Tesla pick-up truck to follow the Model Y in 2019

All-electric Tesla pick-up confirmed again by CEO Elon Musk on Twitter.

Tesla CEO Elon Musk has once again confirmed the firm’s plan to build its first all-electric pick-up truck. Tesla’s primary focus remains on the Model S, Model X and Model 3 EVs but the Model Y crossover will come next, closely followed by the as-yet unnamed truck. Speaking to Tesla owners on Twitter, Musk said: “I promise that we will make a pickup truck right after Model Y”.

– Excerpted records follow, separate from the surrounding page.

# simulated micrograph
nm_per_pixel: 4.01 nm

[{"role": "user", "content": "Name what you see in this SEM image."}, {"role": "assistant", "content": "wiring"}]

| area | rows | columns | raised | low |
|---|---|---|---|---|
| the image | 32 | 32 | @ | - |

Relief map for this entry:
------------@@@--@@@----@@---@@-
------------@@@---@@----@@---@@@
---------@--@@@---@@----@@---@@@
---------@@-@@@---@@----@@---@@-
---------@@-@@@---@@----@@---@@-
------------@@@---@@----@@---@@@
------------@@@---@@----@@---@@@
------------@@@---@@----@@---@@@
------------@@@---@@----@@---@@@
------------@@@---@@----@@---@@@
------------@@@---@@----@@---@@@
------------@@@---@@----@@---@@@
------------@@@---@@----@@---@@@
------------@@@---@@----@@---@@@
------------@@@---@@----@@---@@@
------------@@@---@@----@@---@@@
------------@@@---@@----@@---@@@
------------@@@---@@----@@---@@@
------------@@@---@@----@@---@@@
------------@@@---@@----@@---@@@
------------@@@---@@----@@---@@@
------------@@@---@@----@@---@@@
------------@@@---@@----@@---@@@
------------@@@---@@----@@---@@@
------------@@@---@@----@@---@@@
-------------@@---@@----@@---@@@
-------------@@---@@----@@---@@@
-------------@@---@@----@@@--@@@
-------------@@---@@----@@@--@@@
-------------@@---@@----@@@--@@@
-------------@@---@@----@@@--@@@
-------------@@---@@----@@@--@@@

In the same Tweet he revealed he has “had the core design/engineering elements in my mind for almost 5 years. Am dying to build it.” Intriguingly, Musk followed that up with another tweet that said the Tesla pick-up would be similar in size to the Ford F150: “Maybe slightly bigger to account for a really gamechanging (I think) feature I’d like to add”.

The Ford F150 is a full-size US market pick-up truck that measures well over 6m long in its longest guises. It’s substantially bigger than the ‘one-tonne’ pick-ups we get in the UK so Tesla’s truck is likely to be targeted at the US where larger trucks are big business with the F150 selling over 800k units in 2017. In fact, the Ford F-150 has been America’s best selling vehicle since 1981.

Tesla Pick-up 2019 launch date?
Musk last brought the Tesla pick-up to our attention with a tweet confirming the commercial vehicle will be ready in 2019. His comment, posted on Twitter on April 13 said: “Pickup truck unveil in 18 to 24 months” – though no further detail was revealed.

We expect the pick-up to share its underpinnings with the Model X SUV, as well as offering an identical range of powertrains. That means it should offer performance unlike any other pick-up on the market. Despite weighing almost 2.5 tonnes, even the basic Model X will sprint from 0-60mph in around six seconds, while an all-electric range of 220 miles should be plenty for most prospective owners.

However, being a commercial vehicle, it’s likely to be priced below the Model X, which currently has a starting price of £85,335 for the 75D version. For it to compete with diesel rivals, Tesla would need to price its pick-up closer to £30,000, though that’ll inevitably be confirmed in due course. Many competitors offer multiple bodystyles including single and king-cab variations, though Tesla is expected to stick with the popular double-cab setup.

In terms of carrying capacity and load volume, the Tesla is likely to match models like the Nissan NP300 Navara, which offers a 1,000kg pay load. Like the Model X SUV, we expect the Tesla pick-up to be four-wheel drive only, using the brand’s Dual Motor technology powering the front and rear wheels. We’ve no word on towing capacity, but given the fact that even the basic Model X has 525Nm of torque that isn’t likely to be a problem.